Income inequality and educational outcomes

Widening income inequality is arguably one of the biggest challenges facing the economy and society in both developing and developed countries. Addressing it assumes greater significance given the dynamics of forces shaping global economic trends. For a variety of factors, these forces institutionally favor children from families with higher incomes.

Children from more well-off families have numerous socially institutionalized advantages that put them well-ahead of those from poorer families. One, they are most likely to attend the best or better schools. Two, their parents can afford to spend more time and resources with them and show much greater interest in their education. Three, their social and family environment is much less likely (than that of children from poorer backgrounds) to be detrimental to the child's learning process. Four, they attend good early childhood education centers and other learning institutions, which gives them a head start when they join school. Finally, they are more likely to have exposure to various other non-school based, formal and non-formal literacy related platforms.

The Times has an excellent article that points to a sharp spurt in learning achievement gap over the past few decades between children from rich and poor family backgrounds.

A Stanford University study has found that the gap in standardized test scores between affluent and low-income students had grown by about 40% since the 1960s, and is now double the testing gap between blacks and whites. It analyzed 12 sets of standardized test scores starting in 1960 and ending in 2007 and compared children from families in the 90th percentile of income and children from the 10th percentile. It highlights the increased role of family incomes in determining children's learning levels,

"The relationship between parental education and children’s achievement has remained relatively stable during the last fifty years, whereas the relationship between income and achievement has grown sharply. Family income is now nearly as strong as parental education in predicting children’s achievement... a given difference in family incomes now corresponds to a 30 to 60 percent larger difference in achievement than it did for children born in the 1970s."


Another study by University of Michigan researchers that uses data from nearly 70 years finds the imbalance between rich and poor children in college completion — the single most important predictor of success in the work force — has grown by about 50 percent since the late 1980s.
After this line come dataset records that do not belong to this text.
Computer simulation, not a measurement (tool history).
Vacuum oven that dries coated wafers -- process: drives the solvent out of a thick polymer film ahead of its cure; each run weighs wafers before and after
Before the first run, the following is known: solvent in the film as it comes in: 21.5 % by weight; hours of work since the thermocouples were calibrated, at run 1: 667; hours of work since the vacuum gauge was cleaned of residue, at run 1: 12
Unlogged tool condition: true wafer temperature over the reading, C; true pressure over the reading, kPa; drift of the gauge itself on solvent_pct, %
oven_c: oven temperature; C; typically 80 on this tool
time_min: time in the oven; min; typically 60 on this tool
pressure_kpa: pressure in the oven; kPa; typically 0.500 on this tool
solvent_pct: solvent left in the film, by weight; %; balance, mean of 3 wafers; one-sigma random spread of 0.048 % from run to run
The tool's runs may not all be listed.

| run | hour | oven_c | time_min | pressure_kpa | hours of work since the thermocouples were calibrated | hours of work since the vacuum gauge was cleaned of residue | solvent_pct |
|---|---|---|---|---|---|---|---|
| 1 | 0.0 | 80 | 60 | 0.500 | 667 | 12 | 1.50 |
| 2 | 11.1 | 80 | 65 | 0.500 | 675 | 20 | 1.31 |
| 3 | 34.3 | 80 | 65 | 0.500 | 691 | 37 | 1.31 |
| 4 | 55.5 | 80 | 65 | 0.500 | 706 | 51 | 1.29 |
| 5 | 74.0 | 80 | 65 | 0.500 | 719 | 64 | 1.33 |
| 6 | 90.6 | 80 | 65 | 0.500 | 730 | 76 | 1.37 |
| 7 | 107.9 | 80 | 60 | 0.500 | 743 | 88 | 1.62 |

"Wefind growing gaps between children from high- and low-income families in college entry, persistence, and graduation. Rates of college completion increased by only four percentage points for low-income cohorts born around 1980 relative to cohorts born in the early 1960s, but by 18 percentage points for corresponding cohorts who grew up in high-income families. Among men, inequality in educational attainment has increased slightly since the early 1980s. But among women, inequality in educational attainment has risen sharply, driven by increases in the education of the daughters of high-income parents. Sex differences in educational attainment, which were small or nonexistent thirty years ago, are now substantial, with women outpacing men in every demographic group."


Times points to the critical importance of early childhood education which gives children from better economic circumstances a head-start in the education race.

"Meredith Phillips, an associate professor of public policy and sociology at the University of California, Los Angeles, used survey data to show that affluent children spend 1,300 more hours than low-income children before age 6 in places other than their homes, their day care centers, or schools (anywhere from museums to shopping malls). By the time high-income children start school, they have spent about 400 hours more than poor children in literacy activities."


Economix points to this intuitive explanation from a behavioural psychology perspective about the relationship between income deprivation and parenting outcomes. The implication is that well-off parents, being less likely to be hassled by their daily chores, are therefore more likely to have enough emotional energies to concentrate on their child's educational needs. They write,

"Good parenting requires psychic resources. Complex decisions must be made. Sacrifices must be made in the moment. This is hard for anyone, whatever their income: we all have limited reserves of self-control, and attention and other psychic resources... Low-income parents... face a tax on their psychic resources. Many things that are trifling and routine to the well-off give sleepless nights to those less fortunate."